That just would not do, according to Brown’s presentation of Constantine. So the emperor manufactured a council that would put the supposedly earlier gospels and their teachings of a human-mortal-only Jesus out of business, out of commission, and out of town. And in place of these teachings would come a collusive doctrinal statement deifying Christ so that the church's control over the world would be forever guaranteed. And to this day, according to Brown’s conclusions, the Roman Catholic Church exists to fleece people’s pocketbooks and souls while protecting the real secret about Jesus which, if publicly revealed, would overturn the world as we know it. Crazy, huh?

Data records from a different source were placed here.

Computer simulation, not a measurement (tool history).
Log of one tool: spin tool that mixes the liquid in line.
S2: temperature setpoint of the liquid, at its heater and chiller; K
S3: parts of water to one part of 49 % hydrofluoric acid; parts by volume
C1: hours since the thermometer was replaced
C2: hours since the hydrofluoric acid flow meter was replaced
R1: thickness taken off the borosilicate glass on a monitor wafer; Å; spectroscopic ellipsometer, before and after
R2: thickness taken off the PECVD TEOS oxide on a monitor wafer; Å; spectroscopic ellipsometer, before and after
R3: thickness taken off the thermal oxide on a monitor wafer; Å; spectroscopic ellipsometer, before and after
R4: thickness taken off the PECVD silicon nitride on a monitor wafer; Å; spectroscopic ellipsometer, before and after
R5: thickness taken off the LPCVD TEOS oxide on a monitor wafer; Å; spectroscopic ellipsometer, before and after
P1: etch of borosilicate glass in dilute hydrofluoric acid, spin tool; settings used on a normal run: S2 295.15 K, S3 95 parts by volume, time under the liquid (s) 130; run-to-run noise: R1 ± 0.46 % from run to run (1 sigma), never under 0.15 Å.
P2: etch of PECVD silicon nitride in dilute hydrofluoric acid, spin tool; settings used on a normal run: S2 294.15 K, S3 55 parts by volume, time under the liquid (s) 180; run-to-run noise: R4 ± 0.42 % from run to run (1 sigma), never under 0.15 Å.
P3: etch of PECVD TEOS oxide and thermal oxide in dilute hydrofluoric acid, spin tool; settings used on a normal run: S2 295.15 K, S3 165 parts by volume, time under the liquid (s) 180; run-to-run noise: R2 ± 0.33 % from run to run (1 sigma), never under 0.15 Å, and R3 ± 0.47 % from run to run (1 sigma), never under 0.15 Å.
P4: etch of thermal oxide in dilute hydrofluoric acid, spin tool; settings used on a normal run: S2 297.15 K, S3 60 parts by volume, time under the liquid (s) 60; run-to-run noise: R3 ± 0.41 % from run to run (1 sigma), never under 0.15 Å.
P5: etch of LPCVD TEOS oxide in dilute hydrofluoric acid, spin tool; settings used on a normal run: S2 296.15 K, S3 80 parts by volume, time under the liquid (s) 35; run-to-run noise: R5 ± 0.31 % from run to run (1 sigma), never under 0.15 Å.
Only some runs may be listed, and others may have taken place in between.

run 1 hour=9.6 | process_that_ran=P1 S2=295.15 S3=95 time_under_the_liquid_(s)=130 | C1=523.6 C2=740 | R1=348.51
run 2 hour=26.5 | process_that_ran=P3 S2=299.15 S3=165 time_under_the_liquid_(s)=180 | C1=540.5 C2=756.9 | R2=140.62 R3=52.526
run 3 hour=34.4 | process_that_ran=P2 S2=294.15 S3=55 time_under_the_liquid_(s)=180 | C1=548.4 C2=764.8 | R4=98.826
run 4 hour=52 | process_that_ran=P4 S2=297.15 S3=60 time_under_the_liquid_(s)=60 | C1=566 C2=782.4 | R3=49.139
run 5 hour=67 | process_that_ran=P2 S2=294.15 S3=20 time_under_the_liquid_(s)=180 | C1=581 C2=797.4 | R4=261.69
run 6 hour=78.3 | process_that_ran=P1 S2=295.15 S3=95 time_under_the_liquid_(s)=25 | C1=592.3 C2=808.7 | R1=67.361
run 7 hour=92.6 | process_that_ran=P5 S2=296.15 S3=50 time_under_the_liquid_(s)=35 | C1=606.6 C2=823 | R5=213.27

The Canon or Rule of Faith

The fact of the matter is really this. Based upon many ancient manuscripts, writings of church fathers, and even history itself reflect that Christians all over the world had already adopted what was called the Canon or Rule of faith. Long before the church adopted the creeds it has and recites today, this Canon or Rule of Faith was the set of doctrinal summaries and instructional beliefs for the early church. What is more, this Canon or Rule was merely an affirmation of what had already been circulating as teaching that was faithful to that of the apostles and the churches they planted. The Canon or Rule can be found in many expressions and in many writings of early church fathers. In summary, it was merely oral teachings which were amazingly and consistently communicated generation after generation all around the known world. This included the belief and teaching that Jesus Christ was not just a man, but was also God.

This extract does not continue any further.